I’m super stoked to be on the Mad Fientist podcast today! I met Brandon and his wife Jill at FinCon, and we talked about doing the podcast, but I was a little freaked out about having my voice out there. (Kinda violates a key tenet of anonymity, even if our anonymity is only temporary.)
But I finally decided that anyone listening to the financial independence podcast is at least considering doing something like what we’re doing, so we have a vested interest in keeping each other’s secrets. (Pretty please keep the secret!)
Ultimately, I decided to go for it, and I had tons of fun chatting with Brandon – we talked more about the mountains and travel than actual money! Because that’s what money is for: paying for the things you value most. That’s why we’re still working a little longer despite hitting technical financial independence a year ago, because we always want room in our spending for fun stuff. But since we didn’t get into all the details of our financial strategy, I thought I’d put them all here, so anyone new to the blog can get a good intro, and regular readers can get a refresher of all of our plan elements and strategies in one place. (Plus I needed an excuse to share the crazy car-eaten-by-snow pic below… keep reading!)
Life Goals First, Money Second
Neither of us have ever been interested in being rich just for the hell of it. Okay, well there was that one time Mr. ONL owned a slightly extravagant car. (Thank goodness he bought it used and sold it for as much as he’d paid.) But we’ve always wanted to travel and have time for big adventures, the kind you can’t fit into long weekends or even two-week vacations, and the kind you can’t save until you’re 65. That was something that brought us together in the first place, in addition to laughing so hard together that it hurt, and from early on in our relationship, we were plotting ways to avoid spending 40 years working in our stressful, all-consuming careers. As soon as we heard about early retirement and learned the math behind it (h/t to the Charltons and their great book), we were in, but only because it supported the life we wanted to live, not because of the money.

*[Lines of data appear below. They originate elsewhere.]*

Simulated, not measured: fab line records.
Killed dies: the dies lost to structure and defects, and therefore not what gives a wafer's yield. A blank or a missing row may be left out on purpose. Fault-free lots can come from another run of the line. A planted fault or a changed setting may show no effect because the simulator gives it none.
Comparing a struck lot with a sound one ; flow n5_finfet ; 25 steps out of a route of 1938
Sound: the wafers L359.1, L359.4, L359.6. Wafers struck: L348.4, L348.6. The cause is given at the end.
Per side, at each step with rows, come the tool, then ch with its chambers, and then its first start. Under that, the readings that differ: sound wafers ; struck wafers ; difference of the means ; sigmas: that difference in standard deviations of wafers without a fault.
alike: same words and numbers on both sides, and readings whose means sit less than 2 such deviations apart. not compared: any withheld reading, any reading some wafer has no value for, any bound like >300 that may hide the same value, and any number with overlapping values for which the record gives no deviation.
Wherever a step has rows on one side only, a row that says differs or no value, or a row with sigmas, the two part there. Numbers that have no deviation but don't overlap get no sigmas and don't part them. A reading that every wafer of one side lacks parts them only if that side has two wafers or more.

Related post: 10 Questions to Ask Yourself Before Retiring Early
Constraining Our Spending Without Budgeting
Budgets aren’t a good fit for us. We’ve tried, we’ve failed, we’ve moved on. But we are able to live on what we have, so we’ve followed an automated strategy of paying ourselves first that makes the balance in our checking account artificially low. While that may not have worked when we were earning entry-level salaries, it works well for us now, and we don’t spend money that’s not in checking unless it’s some big deal thing we’ve planned for.
Leaving the Big City
We are huge believers in aiming toward the life that you’ll love living, not just the life that’s the cheapest, so we’d never advocate leaving the city if you love city life. And we actually did love city life, but we suspected we’d also love mountain life, since the mountains are our true love, apart from each other of course. In the city, it would cost a small fortune anytime we wanted to get together with friends because it usually involved a trendy restaurant, but in our small mountain town, we tend to see our friends more, and the things we do together are free – having game night at one of our houses, going for a hike, having a picnic in the park. And even though we still pay the “mountain tax” and live in a high cost of living area, we spend so much less living here. And we have so much more time to ski, bike, backpack and climb since we’re not schlepping back and forth from the city anymore. We do now keep our house freakishly cold, though, because natural gas rates are out of control in rural areas.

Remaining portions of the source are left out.